Sr. Nirmala: The Guiding Light

By Subhasis Chattopadhyay –

Sannyasa means effecting an ontological break with one’s past; sannyasis let the dead bury their dead. They are themselves dead to this passing world. Frs. Bede Griffiths (Swami Dayananda) and Henri Le Saux (Swami Abhishiktananda) were both Benedictines who became sannyasis without deviating from their Roman Catholic roots.

Syncretising Hinduism with Christianity, we have Mary who had a very anxious sister Martha as distinct from the Mother of God. When the Light shines in contemplation of the dazzling beauty of God, public apostolates and the vita activa become redundant. For anyone to make prayer and contemplation her only way of being is to affirm that prayer and God’s direct presence and intervention in human history is very real.

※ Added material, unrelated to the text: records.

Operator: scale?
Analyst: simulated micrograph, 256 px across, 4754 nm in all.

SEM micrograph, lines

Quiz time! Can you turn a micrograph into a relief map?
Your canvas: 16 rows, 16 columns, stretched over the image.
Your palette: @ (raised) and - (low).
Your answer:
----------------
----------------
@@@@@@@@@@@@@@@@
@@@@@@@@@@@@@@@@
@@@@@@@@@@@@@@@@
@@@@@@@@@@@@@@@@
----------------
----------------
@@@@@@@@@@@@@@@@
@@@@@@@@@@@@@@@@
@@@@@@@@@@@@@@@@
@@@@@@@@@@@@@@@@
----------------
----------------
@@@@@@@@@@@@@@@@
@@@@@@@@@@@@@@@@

After all, what avails that a man rises early and sleeps late if God does not keep watch? My first encounter with Roman Catholic contemplatives happened in the graveyard for Christian Brothers and many Calcutta-Jesuits at the cemetery adjacent to Kolkata’s busy local-train hub, Sealdah Station. There is St. John’s Church here, adjacent to which is a Roman Catholic graveyard and these two are looked after by a group of cloistered women-religious. Sealdah was then as it is now a very chaotic station where the announcement for trains is often drowned by the collective hum of humanity in transit.

One day, I stumbled upon Sisters in white sarees with blue borders telling the Rosary inside the graveyard and I saw a very old nun using a broom to clean the cemetery’s narrow paths. She was Sr. Barbara M.C., one of Mother Teresa’s first followers and then I was asked that first day by a soft-spoken nun, whether I wanted to come in to their home adjacent to the cemetery. I was then 10/11 and had happily agreed. I entered their red-brick building and I remember a dark room where many other nuns were kneeling straight without pews while adoring the Blessed Sacrament. That time I did not know it was called the Blessed Sacrament.

This soft-spoken nun and Sr. Barbara gave me some sweets in that darkness and let me be. I soon tired of the silence, being a talkative person and for the next few months went to that monastery to play with the nuns and to hear of Heaven, Hell and Purgatory. That was the time that my understanding of the choirs of Holy Angels was drilled into me by that soft-spoken nun and Sr. Barbara. When today I meet Catholic scholars, who pooh pooh the existence of the Archangels and each of our own guardian angels; I know they are ashamed of the Mystery of their own Faith. They are ignorant of both their own Faith as well as branches of Hinduism. That soft-spoken nun who went on to become a global celebrity against her own wishes taught me on Fridays in that cemetery the need for invoking the Holy Angels.

It transpired that these two nuns went out to help the poor once a week during the morning and on six other days they stayed put within their premises and contemplated God. The idea was so strange to me that I could only make sense of their existence by comparing them with Hindu monks who live away from all human company and have nothing to do with the world. One the one hand they were in the line of Indian ashrama spirituality, on the other hand they were truly Catholic: their monastery is an oasis in the desert of metropolitan Calcutta.

The world turns, but the Nazarene still hangs from His Cross in their monastery for all people to know that there lived holy women who scorned this wretched earth and angels stayed with them. I am certain today that the Orders of Holy Angels lived with that soft-spoken bespectacled thin nun at Sealdah. I do not know this by reading any fat slickly written book. I know it intuitively. No matter who tells me otherwise, that thin bespectacled woman just could not have been wrong. She was polite and soft-spoken and humble, but not stupid by a long shot. I know she was holy since I saw the effects of sanctity all around her. Even chatter-boxes like this author know even now that the Nazarene had a purpose for this then unknown and relatively unimportant nun.

I do not know whether Sr. Barbara is dead or alive, but I certainly know where this soft-spoken Missionary of Charity is: she sees God as Juliana of Norwich sees YHWH.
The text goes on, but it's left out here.